US 12,111,832 B2
Techniques for a deterministic distributed cache to accelerate SQL queries
Devarajulu Kavali, Santa Clara, CA (US); Aneesh Malkhed, Bangalore (IN); Sounak Chakraborty, Bangalore (IN); Harish Ramesh Butani, San Jose, CA (US); Vivek Bhaskar, Pune (IN); Sandeep Akinapelli, Fremont, CA (US); and Devaraj Das, Fremont, CA (US)
Assigned to Oracle International Corporation, Redwood Shores, CA (US)
Filed by Oracle International Corporation, Redwood Shores, CA (US)
Filed on Jun. 16, 2021, as Appl. No. 17/349,813.
Claims priority of application No. 202141022725 (IN), filed on May 21, 2021.
Prior Publication US 2022/0374431 A1, Nov. 24, 2022
Int. Cl. G06F 16/2453 (2019.01); G06F 16/2455 (2019.01)
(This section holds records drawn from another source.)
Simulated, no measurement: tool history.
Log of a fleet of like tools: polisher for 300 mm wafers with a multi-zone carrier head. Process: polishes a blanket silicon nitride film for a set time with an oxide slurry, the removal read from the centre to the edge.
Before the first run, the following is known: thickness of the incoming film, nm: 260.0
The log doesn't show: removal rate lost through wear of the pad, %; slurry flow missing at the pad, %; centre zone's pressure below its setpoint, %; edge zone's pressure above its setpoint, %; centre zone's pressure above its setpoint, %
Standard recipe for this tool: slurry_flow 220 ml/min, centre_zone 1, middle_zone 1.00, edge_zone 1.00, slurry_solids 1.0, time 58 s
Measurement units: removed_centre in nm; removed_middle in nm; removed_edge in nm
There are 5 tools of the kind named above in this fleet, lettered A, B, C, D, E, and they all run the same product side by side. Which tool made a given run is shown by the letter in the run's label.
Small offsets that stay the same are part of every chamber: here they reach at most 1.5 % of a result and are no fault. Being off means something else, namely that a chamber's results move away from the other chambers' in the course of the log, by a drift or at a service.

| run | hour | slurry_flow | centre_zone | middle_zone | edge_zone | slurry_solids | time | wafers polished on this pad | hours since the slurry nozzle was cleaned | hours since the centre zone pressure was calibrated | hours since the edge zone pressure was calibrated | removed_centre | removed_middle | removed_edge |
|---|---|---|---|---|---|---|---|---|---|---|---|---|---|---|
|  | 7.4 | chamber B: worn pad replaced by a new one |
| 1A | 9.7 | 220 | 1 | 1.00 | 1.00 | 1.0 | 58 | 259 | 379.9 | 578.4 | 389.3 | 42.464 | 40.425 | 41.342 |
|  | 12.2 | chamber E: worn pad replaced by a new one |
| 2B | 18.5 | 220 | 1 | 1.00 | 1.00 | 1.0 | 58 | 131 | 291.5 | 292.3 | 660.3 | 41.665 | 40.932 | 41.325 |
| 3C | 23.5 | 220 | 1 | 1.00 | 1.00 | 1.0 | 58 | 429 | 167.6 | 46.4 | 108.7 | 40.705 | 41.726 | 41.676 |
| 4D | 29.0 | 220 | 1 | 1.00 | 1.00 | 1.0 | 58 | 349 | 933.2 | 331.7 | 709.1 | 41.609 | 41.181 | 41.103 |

CPC G06F 16/24539 (2019.01) [G06F 16/24552 (2019.01)] 20 Claims
OG exemplary drawing
 
1. A computer-implemented method, comprising:
executing, by a distributed computing system providing an analytical data processing service, a cluster comprising a plurality of nodes;
maintaining, by the distributed computing system, a state of the cluster, the state comprising a plurality of token bounds uniformly associated with the plurality of nodes;
receiving, by a driver node of the plurality of nodes, a query for execution;
identifying, based at least in part on the query, a set of one or more data segments corresponding to the query;
computing, by the driver node, a set of tokens corresponding to the set of one or more data segments;
launching, on a first executor executing on a first worker node of the plurality of nodes, a first task to process a first data segment from the set of one or more data segments, the first worker node selected based at least in part on a first token of the set of tokens corresponding to a first pair of token bounds of the plurality of token bounds, the first pair of token bounds associated with the first worker node based at least on a uniform distribution of the plurality of token bounds to one or more executors of the plurality of nodes; and
obtaining, by the first worker node, the first data segment from a distributed cache within the cluster, the distributed cache characterized by the plurality of token bounds uniformly associated with the plurality of nodes of the cluster.